The vice-chancellors do seem to have a point. While student numbers were shooting up - from one in five of the age group a decade ago to almost one in three today - they could cope with ministers' "efficiency gains" because the new recruits brought in extra cash. But now, with a freeze on student numbers, they will start to feel the chill.

It is hard to say exactly what will happen to Britain's universities because their leaders, while vocal in the extreme on the general effects of the cuts, tend to clam up when asked for specifics. In a competitive market, no one can afford to admit that their standards might be about to drop. Even the Committee of Vice-Chancellors and Principals (CVCP) has run up against the problem in its attempts to publicise its members' plights: one university held a senate meeting to discuss its response, and decided that silence was the best policy.

However, some universities are prepared to acknowledge that they, like everyone else, have a problem. For example, Leeds Metropolitan University has just completed a refurbishment programme on one of its two campuses, but work on the second might be jeopardised by the capital spending cuts.

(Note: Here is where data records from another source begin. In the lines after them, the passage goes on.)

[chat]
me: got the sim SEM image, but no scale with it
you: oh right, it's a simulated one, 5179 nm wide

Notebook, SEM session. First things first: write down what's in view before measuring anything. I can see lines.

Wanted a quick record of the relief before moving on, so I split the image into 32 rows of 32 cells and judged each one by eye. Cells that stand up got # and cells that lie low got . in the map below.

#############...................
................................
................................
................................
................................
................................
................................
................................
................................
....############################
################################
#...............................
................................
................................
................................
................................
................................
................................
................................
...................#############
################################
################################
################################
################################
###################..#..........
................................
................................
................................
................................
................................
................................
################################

Leslie Wagner, LMU vice-chancellor, believes the logical national outcome of the cuts is that with 10 per cent less money in the system there will be fewer staff in three or four years' time. Staff salaries make up more than 80 per cent of a university's budget, so the bill is bound to have to be cut back through early retirements and voluntary redundancies. "The arithmetic is clear. Unless we can find other sources of income, there will be less staff in the university sector in three years' time, " Mr Wagner says. Students may have to pay for items that were covered in the past: lecture notes, field trips, photocopying, he said.

David Triesman, general secretary of the Association of University Teachers, agrees with him. He puts the figure for staff reductions at between 6 and 10 per cent.

The result, he says, will be that students receive a poorer quality of teaching. Naturally, no university will admit this because of the "Ratner syndrome", he adds: "Once Ratner said what he thought about his products, his company fell through the floor."

But fewer lecturers would inevitably mean lower standards, he says. "I know people who say new technologies can replace teachers and that there will be a lot more self-directed learning. I don't think those people have done much teaching in recent years - even the Open University emphasises the importance of personal contact."

But while the universities' individual reactions to the cuts have been heard loud and clear, the presentation of a co-ordinated response could be more problematic. Each and every one has a slightly different perspective on the problem, and there is every chance that no clear programme of action will emerge from tomorrow's summit.

The CVCP executive, which consists of the vice-chancellors of Sheffield, Manchester, Middlesex, Southampton and Plymouth, has put forward two options. First, it wants members to consider imposing a pounds 300 levy on all new full- time undergraduates in 1997 if ministers do not back down before then. Second, it suggests that staff might be withdrawn from participation in outside work, which in effect would mean a boycott of the Government's teaching quality inspections.

Some will reject the first option on the grounds that it could discriminate against the most impoverished among an already cash-starved student body. Others will be uncomfortable with the second because it could lead to financial penalties being imposed by the government funding bodies which oversee the inspections.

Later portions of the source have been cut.